What is he? A guy who enjoyed all of the attention he got during the “Summer of LeBron.” He had some of the most accomplished talent evaluators and head coaches in the NBA coming to kiss his rings and proclaim how much they loved him and needed him. They released players and gutted their teams for him. They hired coaches based on a wink and a promise of “Maybe”.
What is he? A guy who doesn’t understand what he just did to the state of Ohio. To have the nerve to come on television and get pissed off that people aren’t taking his decision to take a max contract and walk away from them is the height of gall. LeBron was built in Ohio, made in Ohio, and revered in Ohio. And now, the first chance he gets, he walks out the front door and has the nerve to look back and go “Now Don’t Get Mad. This is Business.” And to think that Cleveland would have traded you, would have been complicit in any way in trading the greatest Cav ever? Come on Man. Right now, LeBron, you’re standing next to Art Modell as the most hated man in the state of Ohio. Was that worth it? LeBron could have stayed in Cleveland and given a loyal sports fan base who got slapped across the face time and time again the most valuable thing they could have had: Hope. Instead of that, instead of feeling like finally they got their first bit of good luck going, he smashed them in the face and then expected them to like it.
What he isn’t? A winner. A Champion. Here’s how you know. Instead of taking his own team and winning with it he admitted that he wasn’t ready, and went with 2 other superstars. The immortals from generations past and present wouldn’t have done it. They would have stayed and battled with their own crews.
All along, I thought LeBron was special. Every mistake, and he made his fair share for a legendary player, I tried my best to defend. Paul Silas getting fired (allegedly) on LeBron’s say so? Hey he’s a young kid, and after all, Paul Silas hasn’t coached since. LeBron shoots a magazine cover where he’s living out a Mandingo fantasy? Whatever. It’s just a picture. LeBron having not developed a reliable jumper or a low-post game in seven years? He can still drive to the basket, and besides, his supporting cast was terrible.
At a certain point, though, I realized who he is. He is a guy who doesn’t have the singular fire to win. It does not consume him. That’s ok. It’s not meant for everyone to be like Russell, Jordan, Bird, Magic, or Kobe. But to imply that LeBron is there, that he stands in the same locker room with them, is false.

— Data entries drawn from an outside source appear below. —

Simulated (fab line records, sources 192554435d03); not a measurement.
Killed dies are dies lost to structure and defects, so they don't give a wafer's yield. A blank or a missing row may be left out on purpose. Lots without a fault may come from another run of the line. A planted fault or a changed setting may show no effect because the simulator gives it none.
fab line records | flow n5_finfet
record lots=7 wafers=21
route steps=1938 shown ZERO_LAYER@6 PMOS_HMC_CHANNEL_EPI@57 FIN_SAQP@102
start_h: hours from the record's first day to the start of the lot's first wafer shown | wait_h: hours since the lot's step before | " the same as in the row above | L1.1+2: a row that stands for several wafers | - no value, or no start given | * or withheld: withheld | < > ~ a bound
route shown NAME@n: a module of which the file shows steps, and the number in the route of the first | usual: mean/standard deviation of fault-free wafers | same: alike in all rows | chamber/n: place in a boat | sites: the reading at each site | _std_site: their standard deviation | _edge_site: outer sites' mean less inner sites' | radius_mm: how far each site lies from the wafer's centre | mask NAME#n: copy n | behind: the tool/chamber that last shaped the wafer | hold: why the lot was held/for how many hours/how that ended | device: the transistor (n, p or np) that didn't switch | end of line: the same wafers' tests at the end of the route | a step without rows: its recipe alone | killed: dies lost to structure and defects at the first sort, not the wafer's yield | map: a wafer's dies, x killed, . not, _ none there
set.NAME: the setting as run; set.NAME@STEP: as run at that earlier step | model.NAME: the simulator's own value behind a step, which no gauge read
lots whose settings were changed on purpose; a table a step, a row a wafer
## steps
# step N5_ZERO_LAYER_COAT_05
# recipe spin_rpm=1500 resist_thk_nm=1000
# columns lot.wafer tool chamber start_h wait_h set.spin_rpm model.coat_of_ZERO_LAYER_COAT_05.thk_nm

Now I know some people will think that this is hating. Do that if you wish. But understand that I look at this as a fan first. Close your eyes for a second, all of you. Picture yourself as a fan of the Cavs who is about 18. You grew up with LeBron. You were heartbroken when they lost in the finals to the Spurs, gutted when they didn’t make it back the next two years. And now, just when you think you have a shot to do it, the face of your franchise, the man who rescued it, walks right out the front door.
I’m sorry LeBron. But for the good of this league, for the good of all of the other smaller markets, you have to lose. I’m sorry. You just have to lose.